One of our great editors Kyle, has written about moving certain pieces via trade. For an organization that seems to only care about making the playoffs because of the streak and not about what is best for the long term success, will pride prevent the right decisions yet again?

It’s time for the Detroit Red Wings to become sellers and look toward the long term future of the franchise.

General Manager Ken Holland, ownership and head coach Jeff Blashill need to rethink retooling on the fly. It’s simply not working and is making the team worse. For example no matter what, you cannot afford Thomas Vanek next season; create a bidding war and move him to a legit contender, set the asking price high; a good young roster player, a good prospect plus a draft pick.

This is a downward trend years in the making. I can’t see any light ahead for the Red Wings if they keep doing what is simply not working. There have been many questionable decisions by Jeff Blashill, which is a subject for another article all by itself.

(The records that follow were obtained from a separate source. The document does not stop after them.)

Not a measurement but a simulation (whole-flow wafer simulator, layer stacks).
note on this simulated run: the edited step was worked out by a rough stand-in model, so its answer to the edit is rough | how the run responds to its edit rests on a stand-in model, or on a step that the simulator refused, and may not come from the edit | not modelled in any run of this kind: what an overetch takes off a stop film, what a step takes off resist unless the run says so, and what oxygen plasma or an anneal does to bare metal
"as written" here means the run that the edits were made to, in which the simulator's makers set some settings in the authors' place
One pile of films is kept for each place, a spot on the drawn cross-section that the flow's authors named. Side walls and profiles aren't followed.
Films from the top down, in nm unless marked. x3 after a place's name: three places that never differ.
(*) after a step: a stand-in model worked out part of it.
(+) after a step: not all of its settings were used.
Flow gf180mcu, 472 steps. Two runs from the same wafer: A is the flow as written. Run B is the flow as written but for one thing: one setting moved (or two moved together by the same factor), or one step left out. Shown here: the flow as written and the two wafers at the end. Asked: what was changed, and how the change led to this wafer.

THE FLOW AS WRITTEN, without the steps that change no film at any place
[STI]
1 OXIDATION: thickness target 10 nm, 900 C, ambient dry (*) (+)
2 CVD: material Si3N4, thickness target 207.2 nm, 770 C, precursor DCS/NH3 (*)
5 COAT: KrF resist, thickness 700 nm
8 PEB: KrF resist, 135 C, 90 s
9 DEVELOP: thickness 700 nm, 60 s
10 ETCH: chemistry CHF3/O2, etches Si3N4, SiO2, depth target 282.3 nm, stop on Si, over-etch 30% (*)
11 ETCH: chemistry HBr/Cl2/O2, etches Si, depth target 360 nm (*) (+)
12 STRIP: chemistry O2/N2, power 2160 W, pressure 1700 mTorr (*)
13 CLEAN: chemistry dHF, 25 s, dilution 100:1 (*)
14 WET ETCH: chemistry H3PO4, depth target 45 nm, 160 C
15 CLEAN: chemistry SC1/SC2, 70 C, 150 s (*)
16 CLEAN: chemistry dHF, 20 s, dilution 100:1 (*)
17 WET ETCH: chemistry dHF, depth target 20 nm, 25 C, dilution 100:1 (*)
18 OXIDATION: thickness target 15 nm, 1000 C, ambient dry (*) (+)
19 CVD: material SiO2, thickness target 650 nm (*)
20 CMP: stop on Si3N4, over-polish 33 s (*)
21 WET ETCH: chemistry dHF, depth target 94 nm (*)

Make anyone 30 and up available, along with all pending unrestricted free agents (Nielsen has a no movement clause), including Brendan Smith. The problem is most of the wings players 30 and up are nearly impossible to move because of their contracts. Regardless of that the Red Wings should be thinking like sellers, no matter what happens between now and the trade deadline.

The next month will tell us a lot, does this team have it in them to surprise us and come out looking good by mid-January? What is the breaking point to get the franchise to change its ways? We will find out together, but whatever happens hopefully change comes soon.

Even if the team managed to get the last wild card spot. What would realistically happen, another first round loss, which put us right back in the same place next season. It’s time to stop delaying the inevitable.